If the graph has a particularly simple structure with high symmetry then it might be easy to find eigenvectors. Think of an eigenvector for $\lambda$ as a decoration of each vertex $u$ with a weight $w(u)$ so that the neighbors of $u$ have weights which add to $\lambda w(u).$ Call $u$ a $k$-vertex if $w(u)=k$

Negative Example Let me try to make a graph regular of degree $3$ with $1$ as a hidden eigenvalue. Here is a simple attempt with a slightly more complicated one at the end: Start with two groups of $m$ vertices labelled $1$ and $m$ labeled $-1$. Connect each one to two with the same label and one with the other (so cover each set with cycles of various sizes and have a random matching across.) I think that you might have a hard time finding my eigenvector (or any other for eigenvalue $1$), even If I gave you all the information above. You would just have to find the right split into two $m$ vertex halves but there are many possibilities. If I am wrong, then some similar flavor construction might be very hard. I give a more complicated one at the end.

Positive examples In the other direction let us think of some nice graphs which might have $1$ as an eigenvalue. What about a cycle? Maybe we could have entries $0,1,-1$ with each $0$-vertex connected to $[-1,1]$ and each $x$-vertex connected to $[0,x]$ for $x=\pm 1$. That is easy to acheive if there are $3m$ vertices. How about a cube? Maybe weights $1,-1$ with each $x$-vertex connected to $[x,x,-x].$ Also easy. Similar things can be attempted for other $3$-regular graphs with an even number of vertices. This is basically my negative example except that a graph automorphism might make a good split obvious.

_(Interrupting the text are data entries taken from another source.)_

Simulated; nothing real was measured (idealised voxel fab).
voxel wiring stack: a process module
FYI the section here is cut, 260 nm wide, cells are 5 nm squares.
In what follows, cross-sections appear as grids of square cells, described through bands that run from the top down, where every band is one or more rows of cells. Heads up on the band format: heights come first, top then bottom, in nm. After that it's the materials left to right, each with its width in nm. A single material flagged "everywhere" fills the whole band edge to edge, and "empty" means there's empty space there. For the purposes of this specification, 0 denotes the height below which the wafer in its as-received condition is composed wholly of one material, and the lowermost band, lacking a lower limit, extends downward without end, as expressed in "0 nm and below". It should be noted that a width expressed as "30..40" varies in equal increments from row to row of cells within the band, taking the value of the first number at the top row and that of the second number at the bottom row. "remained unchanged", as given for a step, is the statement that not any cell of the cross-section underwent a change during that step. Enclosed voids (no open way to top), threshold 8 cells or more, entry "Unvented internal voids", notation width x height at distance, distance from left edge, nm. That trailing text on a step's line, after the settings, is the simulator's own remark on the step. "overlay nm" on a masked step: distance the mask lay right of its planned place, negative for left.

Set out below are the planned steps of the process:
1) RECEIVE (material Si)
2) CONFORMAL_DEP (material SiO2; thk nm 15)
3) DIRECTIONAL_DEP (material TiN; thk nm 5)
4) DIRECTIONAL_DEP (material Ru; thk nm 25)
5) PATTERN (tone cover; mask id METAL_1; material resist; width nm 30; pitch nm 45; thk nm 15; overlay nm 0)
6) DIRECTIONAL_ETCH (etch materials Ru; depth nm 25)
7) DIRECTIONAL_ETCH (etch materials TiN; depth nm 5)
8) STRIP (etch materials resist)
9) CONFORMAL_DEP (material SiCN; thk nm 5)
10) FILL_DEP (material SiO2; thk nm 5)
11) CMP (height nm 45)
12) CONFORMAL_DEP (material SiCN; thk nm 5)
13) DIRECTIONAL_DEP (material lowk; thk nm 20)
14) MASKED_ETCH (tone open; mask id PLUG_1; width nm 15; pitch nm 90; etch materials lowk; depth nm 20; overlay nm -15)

Another attempt at a hidden eigenvector: I'll start with no edges but $2a+2b+2c$ decorated vertices: $a$ each $\pm 1$, $b$ each $\pm 3$, $c$ each $\pm 9.$ A $3$-vertex five possible neighbor configurations: $[1,1,1],[1,-1,3],[3,3,-3],[3,9,-9],[-3,-3,9]$. A $9$-vertex has four: $[1,-1,9],[3,-3,9],[9,9,-9],[3,3,3]$ and a $1$-vertex also has four: $[1,1,-1],[1,3,-3],[1,9,-9],[-1,-1,3].$ So throw in a healthy number of each with no apparent pattern. This can be done randomly then adjusted (if you fail, start over.) Or we could specify feasible counts for the $18$ or $36$ possible four vertex stars and work from there.